There are over 2500 schools in the United States that offer four-year degrees, and many thousands more that provide associate’s degrees or certifications. While this array of higher education gives American students a lot of choices, their annual output pales in comparison to their competition on the global scale. While the United States was the leading producer of four-year college graduates between the ages of 25-34 three decades ago, today we sit in 12th place, behind nations like South Korea and Norway. The major drop is due overwhelmingly to the astronomical costs of American college education, which have tripled in the same amount of time. Yet for all the dire statistics on American student loan debt, we are far from the only nation where students have to take on most or all of the high costs of education. So how do other nations across the world deal with student loans, and how have they been able to escape the crisis gripping the United States today?

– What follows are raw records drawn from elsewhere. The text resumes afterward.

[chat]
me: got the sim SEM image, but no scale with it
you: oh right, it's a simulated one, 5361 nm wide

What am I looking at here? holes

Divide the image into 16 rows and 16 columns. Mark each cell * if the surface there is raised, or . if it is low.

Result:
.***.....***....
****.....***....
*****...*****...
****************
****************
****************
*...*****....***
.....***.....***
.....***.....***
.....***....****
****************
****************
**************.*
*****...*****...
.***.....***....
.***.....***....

Many nations put caps on the amount of money that universities can charge their students. While no such limit exists in the United States today, leading to tuition hikes that spiral out of control, the United Kingdom’s educational model caps higher education student fees at the equivalent of about $15,000 per year. This number was tripled in 2012, triggering mass displeasure and even protests by students, but allowing the UK to expand their student pools. Even so, three-quarters of all UK schools are charging their students the maximum tuition, leading to interesting cost-analysis benefits that suggest how a student who attends Cambridge or Oxford University, arguably among the most prestigious universities in the world, gets a poorer return on their investment than a student who attends the otherwise-unheralded University of Portsmouth.
In many northern European nations, including Germany, Sweden, and Denmark, almost all higher education comes free of cost for students (though not for taxpayers writ large). In fact, free university education makes these nations a draw for international students, many of whom are eagerly welcomed if they can provide the skills or experience needed to plug holes in tight labor markets. Others, such as Brazil and Argentina, may charge for registration and miscellaneous fees, but offer tuition free of charge. The European Union has policies enacted to ensure that EU students who enroll in or transfer to another EU school will not have to be responsible for tuition price increases, and are entitled to all the subsidies that native students receive.
In other nations, the cost of higher education mirrors the United States, though with some crucial changes. In Japan, for example, students have access to government loans, and about half of all university students take advantage of this resource. However, due to extreme difficulties finding work as a new student (only two in three university students in Japan graduate with job offers) and the ultra-competitive work atmosphere, many students find it challenging to pay their loans. The Japanese government makes it possible for students to defer their loan payments for up to a full decade, compared with the six to twelve-month grace period for most American students. Furthermore, the minimum repayment level is just 2000 yen — only about $20 — per month. Even so, many Japanese students worry about repayment, and protests about the costs of tuition and borrowing are commonplace, as students are expected to work part-time jobs despite studying more hours per week than almost all other nations in the world.
South Korea’s higher education system mirrors Japan’s, but its problems are closer to those of the United States: South Korean charges the second-highest premium in the world for higher education, behind only the US. Their student loan debt per capita is similar to the US at about $6000 per person, while a whopping one in three Korean students have yet to begin repayment of their loans. Like Japan, student protests in South Korea are commonplace whenever tuition spikes; Korean students have taken over the offices of school presidents and shaved their heads in protest. However, in a nation where 80% of high school graduates go on to university, competition is fierce and many students worry about being kicked out if they raise their voice too high.
In some nations, the loans aren’t high, but the chaos associated with them creates an entirely new headache. The Middle East is perhaps the most famous example of this: as modernizing nations like Dubai and the UAE build newer universities and encourage students to fill up their classrooms, they’ve yet to come together on cohesive loan policies. Some Middle Eastern nations like Saudi Arabia have free university education, but it is only subsidized by the (nationalized) company that you’re expected to work for upon graduation. As such, a student studying petroleum engineering will have little difficulty finding a sponsor, while a student studying history may have less luck. One interesting tidbit about student loans in the Middle East is a near-universal policy of low interest rates, usually about three percent, due to Islamic laws about borrowing and repaying money.
The student loan crisis is most acute in the United States, but is by no means unique to our schools. All around the world, billions of dollars of student loan debts pile up for those who are unfortunate enough to live in a country where higher education is not publicly subsidized. Some students may find they have better options and flexibility studying outside the country, while others may merely find that they have exchanged one financial headache for another.